Building Description

The Crescent Brass & Pin Company Building is a flat-roofed, two- and three-story industrial structure that is generally rectangular in form. Its general ground dimensions are 170 feet in length along Trumbull Avenue by 124 feet eight inches in width. The building surrounds an open central courtyard. An extension at the building's southeast end is fifty-seven feet in width and thirty-one in length along Trumbull, making the overall length on the southwest facade facing Trumbull Avenue 201 feet. Crescent Brass & Pin's building was constructed in five sections from 1905 to 1956, with the L-shaped section on the far north end built first and the southeastern extension built last. The different parts of the structure exemplify heavy wood timber post and beam and reinforced concrete construction. The property also contains a tinning shed and a Quonset hut storage shed, constructed in 1949.

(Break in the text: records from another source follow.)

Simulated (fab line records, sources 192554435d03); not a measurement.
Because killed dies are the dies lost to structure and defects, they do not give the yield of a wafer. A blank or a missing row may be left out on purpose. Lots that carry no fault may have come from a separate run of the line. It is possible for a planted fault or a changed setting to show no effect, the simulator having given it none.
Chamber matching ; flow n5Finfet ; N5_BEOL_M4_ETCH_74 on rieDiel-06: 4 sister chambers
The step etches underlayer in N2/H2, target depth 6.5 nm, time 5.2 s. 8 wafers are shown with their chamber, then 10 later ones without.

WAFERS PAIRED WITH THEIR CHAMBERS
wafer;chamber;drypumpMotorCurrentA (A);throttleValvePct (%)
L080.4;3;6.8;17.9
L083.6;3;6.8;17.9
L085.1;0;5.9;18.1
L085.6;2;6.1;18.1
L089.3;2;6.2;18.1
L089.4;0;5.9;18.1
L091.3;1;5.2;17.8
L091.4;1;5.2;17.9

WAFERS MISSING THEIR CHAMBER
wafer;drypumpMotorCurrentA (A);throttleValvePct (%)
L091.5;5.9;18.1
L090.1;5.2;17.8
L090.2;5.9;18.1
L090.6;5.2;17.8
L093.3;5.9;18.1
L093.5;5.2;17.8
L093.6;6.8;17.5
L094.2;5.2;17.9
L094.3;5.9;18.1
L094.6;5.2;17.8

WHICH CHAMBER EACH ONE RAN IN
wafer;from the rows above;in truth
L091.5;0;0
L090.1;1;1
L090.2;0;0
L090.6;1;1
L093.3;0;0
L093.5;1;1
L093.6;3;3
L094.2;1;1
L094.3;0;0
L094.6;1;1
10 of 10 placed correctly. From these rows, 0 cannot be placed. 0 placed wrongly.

The Crescent Brass & Pin Building property is generally bounded by the Conrail and Canadian National Railway tracks to the northwest, Lincoln Avenue to the northeast, Elijah McCoy Drive to the southeast and Trumbull Avenue to the southwest. The building is located .6 miles from Wayne State University's main campus, one mile from the heart of the Cultural Center and 2.2 miles from downtown Detroit. The location is just west of an industrial area known as Milwaukee Junction that contains early automobile plants and other factories, including the Ford Piquette Avenue Plant. Historically the area around the Crescent Brass & Pin Building has been a light industrial district with a number of manufacturing buildings surrounded by residential neighborhoods, such as the historic Woodbridge neighborhood that is located southwest of the building. Currently, the area is undergoing a transition with a number of commercial and residential projects underway.

The main Crescent Brass & Pin Company Building is a medium sized, industrial building constructed with unadorned facades, reflecting the building's utilitarian nature as a factory. The building's footprint forms a hollow rectangle with an open central, rectangular courtyard. The first floor contains 21,970 square feet of floor space and the second 19,234 square feet. There are two small basements beneath portions of the building.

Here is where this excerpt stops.